Visiting the Grand Canyon is one of those picture-worthy life events that everyone should experience. If you’re going to scratch the Grand Canyon off your bucket list, you might as well explore the jewels that are on the way too. Below you’ll find some fun stops.

Photo credit: https://pixnio.com

Photo credit: https://pixnio.com

What Are the Routes To The Grand Canyon And How Long Are They?

The drive from Flagstaff to the Grand Canyon is fairly short and typically takes about 1 hour and 30 minutes. This, however, depends on the traffic. To avoid doubling the drive time, try to schedule your trip outside of peak hours. Grand Canyon peak times are between 10 am and 3 pm, so as with most traveling, the earlier the better. Planning to arrive early also gives you more time to explore areas of the Grand Canyon in addition to discovering some of the things you can do along the way.

Two common travel routes include taking Highway 180 to 64 (the shorter route) or 89 to 64 (about 20 minutes longer). Either way, you will experience breath-taking views.

The highway 180 route begins with a clear view of Humphrey’s Peak, Arizona’s tallest peak. Then you’ll find yourself surrounded by a forest of ponderosa pines as you drive through Coconino’s National Forest, which also contains volcanic peaks and tundras.

The view from highway 89 consists of mostly flat lands with no flora. However, the bare landscape makes for a mountainous view.

So whether you decide to take the short way or long way there, you won’t regret the view. If you plan to arrive before 10 am, you’ll have the most pleasant experience: a smooth clutter-free drive and a majestic panorama.

What Are Some Things To Do Along The Drive From Flagstaff AZ To The Grand Canyon?

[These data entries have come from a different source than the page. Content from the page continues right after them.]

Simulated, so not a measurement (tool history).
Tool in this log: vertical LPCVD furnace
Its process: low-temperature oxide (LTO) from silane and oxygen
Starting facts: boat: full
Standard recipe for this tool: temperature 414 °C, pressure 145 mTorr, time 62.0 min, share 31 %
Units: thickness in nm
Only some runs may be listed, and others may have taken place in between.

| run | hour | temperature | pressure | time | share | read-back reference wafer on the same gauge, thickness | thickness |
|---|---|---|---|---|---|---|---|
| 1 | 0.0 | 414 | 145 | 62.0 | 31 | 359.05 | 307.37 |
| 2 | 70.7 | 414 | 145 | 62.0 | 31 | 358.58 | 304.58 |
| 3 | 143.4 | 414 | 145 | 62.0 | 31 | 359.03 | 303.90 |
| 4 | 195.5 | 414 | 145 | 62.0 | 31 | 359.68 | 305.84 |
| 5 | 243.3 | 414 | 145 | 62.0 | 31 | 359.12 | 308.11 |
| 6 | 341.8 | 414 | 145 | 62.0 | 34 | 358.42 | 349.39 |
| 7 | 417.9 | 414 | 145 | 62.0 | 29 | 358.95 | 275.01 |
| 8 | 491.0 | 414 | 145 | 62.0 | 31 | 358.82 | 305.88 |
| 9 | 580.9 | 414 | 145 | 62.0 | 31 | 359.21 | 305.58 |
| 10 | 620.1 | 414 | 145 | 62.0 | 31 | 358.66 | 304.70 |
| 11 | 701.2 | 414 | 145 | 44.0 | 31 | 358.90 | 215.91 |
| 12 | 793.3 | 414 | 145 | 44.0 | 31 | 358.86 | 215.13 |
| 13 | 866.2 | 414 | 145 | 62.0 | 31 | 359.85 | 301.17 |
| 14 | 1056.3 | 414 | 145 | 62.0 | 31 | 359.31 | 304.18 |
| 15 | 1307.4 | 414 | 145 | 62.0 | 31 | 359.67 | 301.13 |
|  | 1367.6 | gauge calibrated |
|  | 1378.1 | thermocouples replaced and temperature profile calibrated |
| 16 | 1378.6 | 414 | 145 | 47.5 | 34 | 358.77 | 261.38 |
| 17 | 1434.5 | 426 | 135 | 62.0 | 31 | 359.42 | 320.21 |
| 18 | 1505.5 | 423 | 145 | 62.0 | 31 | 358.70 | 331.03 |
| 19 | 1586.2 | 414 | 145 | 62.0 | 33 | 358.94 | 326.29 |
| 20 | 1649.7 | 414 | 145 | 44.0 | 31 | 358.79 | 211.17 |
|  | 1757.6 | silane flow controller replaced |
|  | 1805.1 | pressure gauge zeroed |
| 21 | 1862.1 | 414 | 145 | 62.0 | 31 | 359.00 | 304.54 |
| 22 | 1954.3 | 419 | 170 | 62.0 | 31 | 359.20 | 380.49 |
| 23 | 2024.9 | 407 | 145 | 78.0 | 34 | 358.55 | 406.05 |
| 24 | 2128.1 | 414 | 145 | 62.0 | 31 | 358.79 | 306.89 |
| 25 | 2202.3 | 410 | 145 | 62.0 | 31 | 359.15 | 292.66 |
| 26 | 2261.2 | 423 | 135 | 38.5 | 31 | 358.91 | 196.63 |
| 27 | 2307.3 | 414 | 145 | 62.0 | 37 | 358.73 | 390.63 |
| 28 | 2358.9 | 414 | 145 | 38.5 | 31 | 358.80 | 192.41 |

Photo credit: https://www.goodfreephotos.com

Photo credit: https://www.goodfreephotos.com

Even with the awesome geographical views on the way to the Grand Canyon, there are still a few attractions you would want to stop and enjoy.

Chapel of The Holy Dove

Twenty-five minutes from Flagstaff on highway 180 sits a small chapel built by Dr. Watson Lacy. He owned a ranch and decided to erect the chapel on it; It’s made from volcanic rock and petrified wood and was completed in 1962. The chapel has become a traditional stop for travelers to post prayers and random notes.

Cameron Trading Post

On highway 89 just a small distance from where 89 and 64 intersect is the city of Cameron, Arizona. Here you can experience a part of U.S history. At this location in the early 1900s , Native American tribes like the Navajo and Hopi traded dry goods for wool, blankets and livestock. Today, visitors can buy Native American crafts and souvenirs. Cameron Trading Post also has an ice cream fountain, an art gallery, a convenience store and a nice lawn with shade from cottonwood trees.

Kaibab National Forest

On the 180 route just 23 minutes from the Grand Canyon, you won’t want to pass by the Kaibab National Forest, home to graceful landscapes and wildlife. If you decide to hike one of its many trails (which is highly recommended) your eyes will be met with a symphony of beauty. You’ll find various forests of ponderosa pines and yellow aspens along with colorful wildflower patches. Enjoy the sound of bubbling springs and lakes. You might even find an excellent view of the Grand Canyon from a few of the trails. Also, you just may spot a black bear or white tail deer.

The forest has trails that vary in difficulty, some of which are suitable for the whole family.

Elden Pueblo Archeological Site

This site was home of the Sinagua Indians between 1070 and 1275. Located in Coconino National Park, the site provides historical findings of the Native American tribe and allows the public to explore them. View excavations and remnants of a trading post where they traded with other tribes from as far away as California and Mexico.

What Are the Best Restaurants On The Way?

Photo credit: https://commons.wikimedia.org/

Photo credit: https://commons.wikimedia.org/

El Tovar Lodge Dining Room

There’s always a place to stop and grab lunch on the road to the Grand Canyon, but El Tovar might bring you more interest for the dollars you spend. Located in the historic town of El Tovar, it has American cuisine made from local, organic, sustainable sources. They serve breakfast, lunch, and dinner that accommodates carnivores and vegetarians.

Some menu highlights include the vegetarian Mushroom Gruyere Burger made with Gruyere and Bleu cheeses, the Navajo Taco (vegetarian option), and the Tri-colored Cheese Tortellini.

Yavapai Tavern

This restaurant offers late lunch and dinner in a calm atmosphere with casual dining, a bar, and delicious Americana. Enjoy your typical American favorites like pizza, soup and sandwiches. If you’re brave, try an elk burger and beer.

Now you’re sure to avoid road trip boredom with these great places to visit before you reach the capstone of your trip.